No canonical non-quadratic residue for primes $\equiv 1 \bmod 8$?
Let $p$ be an odd prime number.
- If $p \equiv 3 \bmod 8$ or $p \equiv 5 \bmod 8$, $2$ is not a square mod $p$.
- If $p \equiv 3 \bmod 8$ or $p \equiv 7 \bmod 8$, $-1$ is not a square mod $p$.
If $p \equiv 1 \bmod 8$, there seems to be no way to choose a single $n \in \mathbb{Z}$ such that $n$ is not a square mod $p$ regardless of the choice of $p$. Can one prove that this is not the case? What if we continue searching for residues mod 16?
In fact, the more general question I would like to know the answer to, is the following: Can there be a finite set of natural numbers $S$ such that that for each prime number $p$, there exists an $n \in S$ such that $n$ is not a square mod $p$?
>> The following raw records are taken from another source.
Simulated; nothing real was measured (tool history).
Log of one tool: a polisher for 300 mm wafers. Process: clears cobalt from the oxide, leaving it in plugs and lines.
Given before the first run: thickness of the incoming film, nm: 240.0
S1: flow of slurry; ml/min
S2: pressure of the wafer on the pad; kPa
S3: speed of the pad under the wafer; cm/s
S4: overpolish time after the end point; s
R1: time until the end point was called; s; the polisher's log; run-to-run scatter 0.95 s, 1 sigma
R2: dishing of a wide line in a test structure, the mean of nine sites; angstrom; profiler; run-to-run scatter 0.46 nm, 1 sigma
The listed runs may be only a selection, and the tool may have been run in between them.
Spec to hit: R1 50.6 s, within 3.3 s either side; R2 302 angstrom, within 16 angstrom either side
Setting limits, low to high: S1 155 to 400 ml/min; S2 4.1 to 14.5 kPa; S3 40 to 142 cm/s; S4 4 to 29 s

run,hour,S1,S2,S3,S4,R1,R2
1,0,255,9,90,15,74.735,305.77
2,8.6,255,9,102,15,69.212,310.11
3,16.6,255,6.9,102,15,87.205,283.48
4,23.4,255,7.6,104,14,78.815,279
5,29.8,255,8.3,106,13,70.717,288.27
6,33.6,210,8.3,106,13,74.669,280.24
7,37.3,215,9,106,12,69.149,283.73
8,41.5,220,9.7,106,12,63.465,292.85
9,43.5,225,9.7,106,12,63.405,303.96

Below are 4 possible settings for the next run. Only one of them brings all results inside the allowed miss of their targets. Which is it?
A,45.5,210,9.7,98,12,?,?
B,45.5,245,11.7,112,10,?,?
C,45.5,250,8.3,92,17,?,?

In other words given a finite set of numbers $S$ find a prime $p$ such that for all $n\in S$, $n$ is a quadratic residue modulo $p$. Now from quadratic reciprocity we have that
$$\left(\frac{n}{p}\right)=1 \Leftrightarrow p\equiv a_i \text{ (mod $4n$)}$$ where $a_i$ are some numbers depending on $n$.
It then follows from Dirichlet's theorem on primes in an arithmetic progression that there are infinitely many such primes.
A simple consequence of quadratic reciprocity is that if $n$ is odd, then $$p \equiv 1 \pmod{4n} \implies \left(\frac{n}{p}\right)=1.$$
Pair this together with $p \equiv 1 \pmod 8 \implies \left(\frac{-1}{p}\right)=\left(\frac{2}{p}\right)=1$, and it's easy to see that for any finite set $S$, we can take $N$ to be the lcm of all elements of $S$, and then for any prime $p \equiv 1 \pmod{8N}$ the entirety of $S$ will be quadratic residues modulo $p$.
This also helps to explain why you are having particular difficulty finding a generic non-residue for primes congruent to $1$ mod $8$.